Life

Back to Choir

Last night was my first choir rehearsal in about four years. I’ve been singing in “summer choir,” where you just show up on Sunday morning and learn a simple piece, but this was the start of “real” choir, with rehearsals and with everyone there. This choir sings for the Episcopal church services, but it also functions as a kind of community chorale, with several concerts of big classical pieces every year, so there are people who come to rehearsals and who sing in the concerts who don’t sing for church services. There are several who go to other churches. The cantor of the town’s synagogue sings with this choir.

One thing that’s really different for me is that they need me to sing alto, since they’re top-heavy with sopranos. I think half the alto section is made up of sopranos. I have a good low register, so I can do it, but it’s definitely a mental shift that I’ll have to get used to. I’m not sure I’d want to sing soprano in this choir, anyway, because they do a lot of Anglican church music that’s written for boy sopranos, and that’s not the kind of soprano voice I have. What little voice training I’ve had has been with opera singers, and that’s a different technique. I’d be blasting them out with a strong vibrato instead of having that pure, sweet sound. In the alto section, I can be rich and lush, though I’ve warned them that I’ve mostly sung jazz in my lower register, so I get pretty torchy. When I sing low, I sound like I should be wearing a slinky dress and leaning against a piano. My low voice has been called “sexy” by people I’ve been in choirs with before.

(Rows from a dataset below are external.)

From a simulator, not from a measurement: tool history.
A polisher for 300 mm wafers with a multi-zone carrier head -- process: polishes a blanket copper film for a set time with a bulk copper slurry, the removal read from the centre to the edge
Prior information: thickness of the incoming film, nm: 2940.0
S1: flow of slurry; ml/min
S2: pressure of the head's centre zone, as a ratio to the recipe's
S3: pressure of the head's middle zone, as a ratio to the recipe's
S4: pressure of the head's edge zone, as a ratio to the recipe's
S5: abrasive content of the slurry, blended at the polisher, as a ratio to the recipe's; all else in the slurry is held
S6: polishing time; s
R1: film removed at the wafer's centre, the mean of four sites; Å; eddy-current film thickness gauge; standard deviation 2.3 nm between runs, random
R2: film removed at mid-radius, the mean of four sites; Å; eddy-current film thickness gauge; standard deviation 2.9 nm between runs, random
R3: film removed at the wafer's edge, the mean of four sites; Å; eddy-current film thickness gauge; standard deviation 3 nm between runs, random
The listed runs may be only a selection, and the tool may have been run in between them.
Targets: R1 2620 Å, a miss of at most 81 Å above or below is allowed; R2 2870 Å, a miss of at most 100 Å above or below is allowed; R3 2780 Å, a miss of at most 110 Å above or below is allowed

I had a huge “it’s a small world” moment at the rehearsal when I learned that the woman sitting next to me went to the high school I would have gone to if we’d stayed in that place after I finished eighth grade, went to the same university I went to, and then worked for a while in the part of Texas where I went to high school and where my parents live, so she even knew that small town. This town seems to be full of former Texans. I guess we’re reversing the flow from when Stephen F. Austin came from Virginia (not too far from here) to Texas with a group of settlers. Now they’re all coming back.

I put new batteries in my electronic keyboard so I can do some practicing and get the alto part in my head. Next weekend is a church retreat that includes a choir rehearsal, so I’ll be doing some serious singing (in between hiking jaunts, since we’re going to a retreat center in the mountains). I’m not sure my voice is up for that much, since I’ve barely used it in a long time. I’ll have to do some exercises every day this week to see if I can build up to it.